European journalists and orientalists have visited other countries, especially the Middle East, for various purposes. Sometimes they went to these countries for trading purposes, sometimes for political affairs, and even espionage, and often for tourism.
However, some of them have tried to write memoirs and social issues of those countries, from their own perspective, to give a picture of the cultures, way of life, economic conditions, agriculture, politics, and life in general. Kurdistan in all its parts, due to its geographical location and division between several states and the presence of favorable climate and special nature, has been one of the goals of foreign tourists, and many books and articles have been written by orientalists about the Kurdish people. Some tourists have been involved in people’s lives, and this interaction has reached the level of friendship and have published good writings about the Kurds and some others have viewed Kurds from a Colonialist perspective. Others have top-down views and consider the people of these areas worthless, and regressed compared to their people. There are many examples of both directions and in this section, I would like to present the views of an English writer and traveler who wrote about Kurdistan in 1896 and visited both southern and eastern Kurdistan. In other words, when he first stepped into Kurdistan, he had a certain attitude, and later, when he gradually became interested in the people and their customs, his language and attitude changed to some extent.

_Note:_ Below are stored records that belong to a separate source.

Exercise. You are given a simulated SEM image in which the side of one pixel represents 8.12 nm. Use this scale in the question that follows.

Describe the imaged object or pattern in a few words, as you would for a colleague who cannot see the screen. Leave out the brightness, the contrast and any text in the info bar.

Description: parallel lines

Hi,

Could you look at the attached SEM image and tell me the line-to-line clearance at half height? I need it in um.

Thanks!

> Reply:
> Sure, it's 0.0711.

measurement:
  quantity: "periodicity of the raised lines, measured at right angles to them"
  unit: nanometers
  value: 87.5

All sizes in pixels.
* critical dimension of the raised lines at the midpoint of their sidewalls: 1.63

Walter Burton Harris was a journalist, author, and tourist born in 1866 in London. He was the son of a ship dealer. He was a graduate of Cambridge University and began traveling at the age of 18 while contributing to The Times. In 1896, Walter Harris traveled to Kurdistan, and in a book entitled From Batum to Baghdad he described the Kurdish villages he passed through and described the theater of seeing the Kurds, their culture, speech, and singing with valueless and humorous advice:
Early in the morning, after walking along the river, we reached another nobleman's village two hours later. The turn towards Iranianization was even greater than in the village of Mirade. Because here, although their wives do not stay indoors and do not wear masks, they are wearing Iranian clothes. The result is that you cannot imagine anything more ugly. The women of the northern part of Iran dress in such a way that you have to be very grateful to their husbands who at least do not allow their wives and daughters to come out too much. Over the “socks with flounces,” they have thrown a short fur coat that looks like a second-class ballet dancer's dress in a low-class theater. His wife wears an often dirty square shirt with bad gold tape around the edges, covering her neck, waist, and upper body, reflecting the unpleasant dress of northern Iranian women. The clothes were really inconsistent in the Kurdish village; it was a village with a mud house and a dance group that had gathered to see a European man and this play seemed a second-class theatrical play.
Walter Harris has a completely superior view of the villagers and portrays them as regressed and funny people who were gathered to see him making him think of his identity to be of a higher value rather than theirs. However, elsewhere in his book, when he arrives in the Karand region in East Kurdistan, he describes the daily life of the people of that region in a different way:
“We saw nothing but a picture of Karand under the moonlight, for we went to a temporary shelter built for our horses, and began to eat under the shade of the trees that pushed against the wooden arrows. The theater was as new as any other temporary camp in the east. Some Kurdish and Arab caravans had lit fires in the vastness and cooked and warmed themselves with the fires. On the other side, the leafy heights of the trees seemed to be dark bags, shining in the sky under countless stars. Occasionally, one of the members of the caravan would sing the sad melody that can be heard in most parts of Kurdistan.”
In this section, Walter Harris seems to have become more familiar with the Kurdish people, customs, and rituals after arriving in the southern part of the East of Kurdistan and he seemed to have understood the Kurdish language better and seen the reality of their life at that time. The work of the oriental, such as lighting fires, and cooking, is no longer taken for granted by the English tourist but is new and interesting. On the other hand, it is a poetic theater and perhaps shows some tragedy of the unknown suffering of the Kurdish people under the moonlight. Although he does not know Kurdish, he is familiar with the sad voice and song of the singer especially, the sad feeling he gets from the caravan. He generalizes it to other voices he had heard in Kurdistan.
Harris’s perspective on the Kurdish people as an Eastern person in the eyes of the West is a low and sometimes compassionate view that is very common among tourists and is not specific to Kurdistan but also includes most Eastern countries such as India and China.[1]